Thursday, January 06, 2005

Now *Here* are the Kind of Conservatives I Know

So, this caught my eye:

I humbly beg anyone who thinks that Michelle Malkin and Daniel Pipes are "conservatives" -- and that everyone criticizing them are therefore necessarily "leftists" -- to take five minutes and read Barry Goldwater's 1964 acceptance speech to the Republican National Convention.

The difference in vision -- in what constitutes a "conservative" vision -- is profound. Malkin calls for a massive network of federal "internal enforcement agents" and the suppression of local police autonomy in favor of central state control, disloyalty trials (with secret evidence) for internal enemies, and a belief that "civil liberties are not sacrosanct."
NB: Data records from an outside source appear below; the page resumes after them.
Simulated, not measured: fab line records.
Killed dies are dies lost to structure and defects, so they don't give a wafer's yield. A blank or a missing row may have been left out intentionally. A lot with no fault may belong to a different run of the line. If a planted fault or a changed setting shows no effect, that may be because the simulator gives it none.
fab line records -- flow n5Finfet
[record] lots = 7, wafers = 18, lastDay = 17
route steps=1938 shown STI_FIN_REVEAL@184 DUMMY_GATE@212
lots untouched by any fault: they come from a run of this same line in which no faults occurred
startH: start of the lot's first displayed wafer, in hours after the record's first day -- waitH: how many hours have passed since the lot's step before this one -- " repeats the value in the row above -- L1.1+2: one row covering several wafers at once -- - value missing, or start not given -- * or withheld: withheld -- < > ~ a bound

Goldwater argued, though imperfectly and with some careful evasions, for freedom, freedom, freedom, and freedom:


And I was corrected by my husband; he isn't a "paleo-conservative", he says, because he's not isolationist. He says he's "Old Right". Besides him, I live in a red county in the rural hinterlands of a blue state, where "constitutionalists" are popular enought to have got one of their number elected as a county supervisor. (She was nutty enough, though, that she was recalled.) Constitutionalists are the folks that think laws that require you to get a dog license are oppressive, and that it's really a military court if a the courthouse flag has a fringe on it. O.K., so that's off the deep end, but the point is that you don't have to be a lefty to be into the rule of law and cherishing civil liberties. My father's side of the family are devout economic conservatives, of the "less taxes and regulation" variety. I was scared to death that one of my kids might let it slip to my grandparents on their last visit that I didn't vote Republican; there was a real possibility of my being disowned. :-) However, my aunt is so enraged by the Patriot Act that she voted Libertarian. (Voting for Kerry was, of course, out of the question.)

Now, I'll admit to drifting further left than any of them, but I was not upset with Pipes and Malkin's vision because of any sort of generally leftist outlook, but because I want folks like them to keep their grimy mitts off my rights and freedoms -- and out of simple fairness, I would expect them to do the same to any other citizen as well.

There was another
entry
in the same blog that mentions just how vague this sort of "increased monitoring" of Muslims they are advocating is. How, exactly, are we supposed to keep an eye on the six million or so Muslims in this country? No matter how you slice it, it still comes back to targetting people who you would have some real reason to suspect -- other than their just being Muslim.

In fact, I ran into a
partial transcript of Pipes' radio interview
, where he complains that at airports they randomly check people that are very low-risk, refusing to go for the people who are more likely to be a danger. Since he admits that Muslims could be of any ethnicity, he apparently wants airline passengers to be grilled about their religious beliefs, and I would assume, anybody who admits to being Muslim to be searched for weapons. Oh, yeah, like any potential terrorist is going to have any compunction about lying about what his religion is.